Given a vector of vectors of strings, like:
sentences = [ ["Julia", "is", "1000x", "faster", "than", "Python!"],
["Julia", "reads", "beautiful!"],
["Python", "has", "600", "times", "more", "libraries"]
]
I'm trying to filter out some tokens in each of them, without losing the outer vector structure (i.e., without flattening the vector down to a single list of tokens).
So far I've achieved this using a classic for loop:
number_of_alphabetical_tokens = []
number_of_long_tokens = []
total_tokens = []
for sent in sentences
append!(number_of_alphabetical_tokens, length([token for token in sent if all(isletter, token)]))
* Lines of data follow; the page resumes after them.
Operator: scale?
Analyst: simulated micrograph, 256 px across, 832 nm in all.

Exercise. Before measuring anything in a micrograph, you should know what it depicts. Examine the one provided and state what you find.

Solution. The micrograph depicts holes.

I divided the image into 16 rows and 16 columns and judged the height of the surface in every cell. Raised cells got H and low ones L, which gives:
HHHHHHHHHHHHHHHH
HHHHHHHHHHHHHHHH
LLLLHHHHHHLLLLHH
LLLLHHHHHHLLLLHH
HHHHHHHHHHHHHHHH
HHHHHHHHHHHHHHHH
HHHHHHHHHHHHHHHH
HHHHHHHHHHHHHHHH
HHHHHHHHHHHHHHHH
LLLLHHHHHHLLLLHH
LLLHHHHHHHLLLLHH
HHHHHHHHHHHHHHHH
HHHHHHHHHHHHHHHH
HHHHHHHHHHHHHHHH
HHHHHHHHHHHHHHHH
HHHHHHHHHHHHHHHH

append!(number_of_long_words, length([token for token in sent if length(token) > 2]))
append!(total_tokens, length(sent))
end
collect(zip(number_of_alphabetical_tokens, number_of_long_words, total_tokens))
output: (edited as per @shayan observation)
3-element Vector{Tuple{Any, Any, Any}}:
(4, 5, 6)
(2, 3, 3)
(5, 6, 6)
This gets the job done, but it takes more time than I'd like (I have 6000 documents, with thousands of sentences each...), and it looks a bit like an antipattern.
Is there a way of doing this with comprehensions or broadcasting (or any more performant method)?
CodePudding user response:
At first, I guess you have mistakes in writing the final results; for example, you wrote 7
for the number of total tokens in the first element of the sentences
while it should be 6
actually.
You can follow such a procedure, fully vectorized:
julia> sentences = [ ["Julia", "is", "1000x", "faster", "than", "Python!"],
["Julia", "reads", "beautiful!"],
["Python", "has", "600", "times", "more", "libraries"]
];
julia> function check_all_letter(str::String)
all(isletter, str)
end
check_all_letter (generic function with 1 method)
julia> all_letters = map(x->filter(y->check_all_letter.(y), x), sentences)
3-element Vector{Vector{String}}:
["Julia", "is", "faster", "than"]
["Julia", "reads"]
["Python", "has", "times", "more", "libraries"]
julia> length.(a)
3-element Vector{Int64}:
4
2
5
I can make a similar procedure for number_of_long_words
and total_tokens
. Wrapping all of it in a function, I'll have:
julia> function arbitrary_name(vec::Vector{Vector{String}})
all_letters = map(x->filter(y->check_all_letter.(y), x), sentences)
long_words = map(x->filter(y->length.(y).>2, x), sentences)
total_tokens = length.(sentences)
return collect(zip( length.(all_letters),
length.(long_words),
total_tokens
)
)
end
arbitrary_name (generic function with 1 methods)
julia> arbitrary_name(sentences)
3-element Vector{Tuple{Int64, Int64, Int64}}:
(4, 5, 6)
(2, 3, 3)
(5, 6, 6)
Additional explanation
When I write something like length.(y).>2
, In fact, I'm trying to kinda chain some julia functions through vectorization. Consider this example to fully understand what is happening through length.(y).>2
:
julia> vec = ["foo", "bar", "baz"];
julia> lengths = length.(vec)
3-element Vector{Int64}:
3
3
3
julia> more_than_two = lengths .> 2
3-element BitVector:
1
1
1
# This is exactly equal to this:
julia> length.(vec).>2
3-element BitVector:
1
1
1
# Or
julia> vec .|> length .|> x->~isless(x, 2)
3-element BitVector:
1
1
1
I hope this help @fandak